Morrison v. National Australia Bank-- the 2010 U.S.
Supreme Court ruling that nominally barred U.S. securities
claims against foreign countries but has since been invoked in all sorts of cases against foreign defendants -- may have
finally met its match. On Tuesday six judges on the U.S. Court
of Appeals for the 9th Circuit concluded that Morrison does not preclude Alien Tort Statute claims against Rio Tinto, rejecting
arguments by Rio Tinto's lawyers at O'Melveny & Myers. This
probably isn't the end of the story for Morrison and the Alien
Tort Statute, though. Three other 9th Circuit judges, in a
dissent written by Judge Andrew Kleinfeld, held that under
Morrison's reasoning, the Alien Tort Statute should only apply
to atrocities committed on U.S. turf.
The 9th Circuit's split ruling -- covering, in addition to
the Morrison issue, the hot-button question of corporate
liability under the Alien Tort Statute -- concludes that about
10,000 Papua New Guinea residents can proceed with claims that
Rio Tinto and the Papua New Guinea government used deadly force
to stamp out a protest at the company's copper and gold mines.
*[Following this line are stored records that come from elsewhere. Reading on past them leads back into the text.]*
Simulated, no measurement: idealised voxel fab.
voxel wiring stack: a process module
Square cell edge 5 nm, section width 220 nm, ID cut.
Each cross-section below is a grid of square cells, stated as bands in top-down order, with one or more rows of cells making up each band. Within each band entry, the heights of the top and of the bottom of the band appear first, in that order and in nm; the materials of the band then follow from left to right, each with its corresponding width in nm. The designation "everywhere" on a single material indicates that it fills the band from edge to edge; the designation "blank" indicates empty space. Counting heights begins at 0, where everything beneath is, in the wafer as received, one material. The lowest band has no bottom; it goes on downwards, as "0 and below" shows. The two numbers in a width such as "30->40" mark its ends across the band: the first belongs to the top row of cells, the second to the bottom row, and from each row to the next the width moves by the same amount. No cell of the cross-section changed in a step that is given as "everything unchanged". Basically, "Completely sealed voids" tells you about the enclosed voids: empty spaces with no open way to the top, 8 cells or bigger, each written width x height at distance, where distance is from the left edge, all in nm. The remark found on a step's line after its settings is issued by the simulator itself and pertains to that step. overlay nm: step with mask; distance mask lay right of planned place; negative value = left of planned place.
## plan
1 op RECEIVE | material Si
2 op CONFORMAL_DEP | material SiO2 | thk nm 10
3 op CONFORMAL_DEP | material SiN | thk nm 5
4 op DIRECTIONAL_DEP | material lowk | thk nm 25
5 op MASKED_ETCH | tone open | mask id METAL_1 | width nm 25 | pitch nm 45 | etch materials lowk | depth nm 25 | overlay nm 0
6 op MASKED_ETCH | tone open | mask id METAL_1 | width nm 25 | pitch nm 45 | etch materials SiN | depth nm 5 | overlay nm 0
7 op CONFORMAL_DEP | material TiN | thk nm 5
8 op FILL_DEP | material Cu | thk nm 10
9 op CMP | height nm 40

The appellate win is a testament to the perseverance of
plaintiffs' lawyer Steve Berman of Hagens Berman, who filed
this case back in 2001 and who has been mired in two 9th
Circuit panel hearings and en banc reviews for most of the time
since.
Morrison was a relatively late addition to Rio Tinto's
defense, since the Supreme Court's ruling came down only four
months before oral arguments before the en banc panel last
October. According to Berman, only Judge Kleinfeld even asked
about Morrison at those arguments. (Sri Srinivasan argued for
Rio Tinto before leaving O'Melveny to join the U.S. Solicitor
General's office.)
Kleinfeld's dissent argues that the Alien Tort Statute was
enacted way back in 1789 to give non-U.S. citizens a right to
sue in federal court. "It does not say that such torts give
rise to federal jurisdiction despite the absence of any
American nexus -- that is, when the torts are committed in
other countries by and against aliens," he wrote. And under
Morrison, the judge said, courts should not infer an authority
that Congress and judicial precedent does not grant. "The
authority of American courts does not generally extend to all
heinous wrongs committed by anyone, against anyone, anywhere in
the world," Kleinfeld wrote. "Ambiguous statutory language is
not enough to get around Morrison's 'bright line rule.'"
But the majority disagreed with Kleinfeld and the two
judges who joined his dissent. Morrison is the first issue
addressed in the 9th Circuit's fractured, 116-page ruling, and
the six judges who sided with opinion author Mary Schroeder
held that the history of the Alien Tort Statute shows it was
always intended to apply to conduct outside of the United
States. Morrison, wrote Schroeder, "did not require that
Congress use the precise word 'extraterritorial' in a statute
to establish such applicability. It required only that there be
a 'clear indication,' stating that such an indication may come
from either the text or the context of the statute. There is
more than one 'clear indication' of extraterritorial
applicability in both the ATS's text and its context."
Plaintiffs' lawyer Berman told me the appeals court only
had to look back to the U.S. Supreme Court's landmark 2004 ATS
ruling, Sosa v. Alvarez Machain, to support the law's
application to foreign conduct. "The Supreme Court in Sosa held
that a line of cases in which the statute applied to foreign
acts was good jurisprudence," Berman said.
Of course, the 9th Circuit's Rio Tinto ruling may be
rendered moot by the Supreme Court, which agreed last week to consider the question of whether corporations can be held liable under both the ATS and the Torture Victims Prevention
Act. In Rio Tinto, the 9th Circuit joined the D.C., 11th, and
7th Circuits in holding that corporations can be liable to
alien tort victims. That would seem to make the 2nd Circuit,
which held otherwise in the case the Supreme Court agreed to hear, more of an outlier than ever.
Berman said that the 9th Circuit may have timed the release
of its opinion to let the Supreme Court to know its views on
corporate liability, although the appellate decision does not
mention the Court's grant of certiorari. The pending Supreme
Court argument will probably complicate O'Melveny's strategy in
the Rio Tinto case, Berman said . "I'm sure they'll ask for a
stay, and we'll fight them on that," he said. "They may
petition for Supreme Court review -- to be heard with Kiobel or
to raise new issue, like Morrison. That would be just my
luck."
I left a message with Jonathan Hacker, the O'Melveny
partner who took over the Rio Tinto case when Srinivasan left
the firm, but didn't hear back.
(Reporting by Alison Frankel)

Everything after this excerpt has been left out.